This document outlines functional changes in PYLON GA 1.6, slated for release on November 18th, 2015.
Super Public Text Samples
PYLON users need access to the text of stories in order to validate their CSDL filters and tag rules. To meet this need, DataSift will deliver to customers the text of Super Public stories which match their filtering rules. Super Public stories may be displayed in social tech applications subject to DataSift license terms (login required).
Data Collection & Caching
Any Super Public story which matches a CSDL condition in a running recording will be cached for you to retrieve. You do not need to take any action to ensure that Super Public stories matching their filtering criteria are returned for each recording. Super Public data is available from November 11th for all running recordings, and will be available for you to retrieve starting on November 18th. There will be no additional cost to access Super Public text samples.
“Super Public” Definition
Facebook defines stories as Super Public when they meet 3 criteria:
- Posted by someone who has “Who can see your future posts?” set to “Public” under Privacy Settings
- Posted by someone who has the Follow setting enabled, allowing non-friends to see their stories
- Story is not posted to someone else’s Timeline
The Super Public feed is not sampled or reduced upstream of DataSift’s filtering engine, it contains all stories meeting the Super Public definition.
Rate Limiting & Query Filtering
DataSift will deliver up to 100 stories per recording per hour. The rate limiting is at the point of retrieval. Customers can use query filters and time ranges to restrict their samples to stories meeting certain criteria, to ensure the stories they retrieve are relevant to a filter-validation or classification use case. Each story will be delivered only once and is then removed from the delivery queue. The delivery mechanism is a new REST API endpoint; pylon/sample.
Demographic metadata is not available for filtering Super Public data. So primary interaction filtering rules which use targets in the
fb.parent.author.* namespaces will not have Super Public stories indexed based on those specific filtering criteria. Sentiment is also not available for filtering or in the output.
All other metadata including topics, links, hashtags and VEDO tags are both used as filtering criteria for Super Public stories and returned in the output.

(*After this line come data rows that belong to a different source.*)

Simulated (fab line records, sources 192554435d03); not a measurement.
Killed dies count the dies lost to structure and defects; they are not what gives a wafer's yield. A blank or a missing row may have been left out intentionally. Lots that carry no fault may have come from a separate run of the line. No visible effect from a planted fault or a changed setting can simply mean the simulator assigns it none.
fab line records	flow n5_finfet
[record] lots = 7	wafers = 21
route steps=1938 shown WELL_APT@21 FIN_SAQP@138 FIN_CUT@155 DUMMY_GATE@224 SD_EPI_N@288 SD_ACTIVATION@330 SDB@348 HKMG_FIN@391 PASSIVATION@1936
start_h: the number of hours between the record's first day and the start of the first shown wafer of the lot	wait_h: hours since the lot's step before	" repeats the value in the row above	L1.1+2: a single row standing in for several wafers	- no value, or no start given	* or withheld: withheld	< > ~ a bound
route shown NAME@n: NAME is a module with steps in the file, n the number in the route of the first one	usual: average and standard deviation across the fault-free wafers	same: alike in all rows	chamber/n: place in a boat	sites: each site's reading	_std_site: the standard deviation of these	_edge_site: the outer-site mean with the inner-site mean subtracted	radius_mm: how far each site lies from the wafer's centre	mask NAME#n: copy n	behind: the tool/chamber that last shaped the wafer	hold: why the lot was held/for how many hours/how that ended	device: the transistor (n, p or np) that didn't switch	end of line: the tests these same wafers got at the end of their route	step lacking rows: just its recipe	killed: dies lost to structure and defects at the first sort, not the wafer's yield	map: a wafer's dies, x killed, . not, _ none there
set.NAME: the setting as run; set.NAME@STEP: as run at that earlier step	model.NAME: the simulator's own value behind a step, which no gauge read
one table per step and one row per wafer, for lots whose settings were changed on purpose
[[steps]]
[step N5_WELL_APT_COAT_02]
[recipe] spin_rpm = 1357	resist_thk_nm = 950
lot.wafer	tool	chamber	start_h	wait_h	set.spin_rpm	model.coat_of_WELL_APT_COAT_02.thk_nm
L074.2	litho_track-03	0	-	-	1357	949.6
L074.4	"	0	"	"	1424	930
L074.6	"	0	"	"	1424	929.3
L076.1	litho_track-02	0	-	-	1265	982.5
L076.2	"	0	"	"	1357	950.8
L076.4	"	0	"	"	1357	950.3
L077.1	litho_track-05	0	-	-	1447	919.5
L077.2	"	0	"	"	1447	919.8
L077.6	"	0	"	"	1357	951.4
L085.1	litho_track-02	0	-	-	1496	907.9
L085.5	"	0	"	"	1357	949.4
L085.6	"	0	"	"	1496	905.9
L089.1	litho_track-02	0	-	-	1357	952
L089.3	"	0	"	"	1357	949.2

Category/Topic and Country/Region Pairs
Facebook Topics exist in a two-tier hierarchy. Every topic belongs to a single overarching category. In versions preceding PYLON 1.6, topics and their categories could only be analyzed separately. Because multiple topics are attached to each story based on the text, even when using analysis filters to restrict results to stories with topics in specific categories, topics on those stories may appear in analysis results which lie outside of the desired categories. To solve this, we are introducing new targets for interaction filtering and analysis, fb.topics.category_name and fb.parent.topics.category_name, which contain pipe-separated pairs of categories and their topics. This allows customers to sort and filter results by their categories for display. Similarly, we have introduced fb.author.country_region and fb.parent.author.country_region to allow filtering and analysis on country/region pairs. These targets are available now and populated on data indexed since November 11th.
Get Recording Metadata Across All Identities
In versions preceding PYLON 1.6, the /pylon/get endpoint returned information only for recordings belonging to the identity performing the request. In order to make it easier for applications to understand usage across identities representing all of their end customers, in 1.6 DataSift will allow customers to retrieve information about recordings from all identities in requests authenticated with their account-level, as opposed to identity-level, DataSift account API key. That key is listed on your account page (login required). Pagination of results will generally be needed due to the volume of the response, and this is supported with cursor specification via the “page” parameter.
In PYLON 1.6, you will be able to receive email notifications to the address to which your PYLON user account is registered when your account reaches 50%, 90% and 100% of daily data volume capacity. To enable these notifications, you can change your notification settings here.
Topic Data Availability for Additional Countries
On November 10th, 2015, 25 new countries and territories were made available to all PYLON customers: Argentina (AR), Bolivia (BO), Brazil (BR), Chile (CL), Colombia (CO), Costa Rica (CR), Cuba (CU), Dominican Republic (DO), Ecuador (EC), El Salvador (SV), French Guiana (GF), Guadeloupe (GP), Guatemala (GT), Haiti (HT), Honduras (HN), Martinique (MQ), Nicaragua (NI), Panama (PA), Paraguay (PY), Peru (PE), Puerto Rico (PR), Saint Barthelemy (BL), Saint Martin (French Part) (MF), Uruguay (UY) and Venezuela (VE).
If you do not wish to have data from these countries flowing into your recording you should ensure that you are using CSDL to restrict data to specific countries of interest. For example, this rule restricts a recording to stories and engagements from people whose Current City listed on their profile is in Spain or Portugal:
fb.author.country_code in "ES, PT" or fb.parent.author.country_code in "ES, PT"
If you do not restrict data in your filters by country, you will receive data from all 82 countries currently available.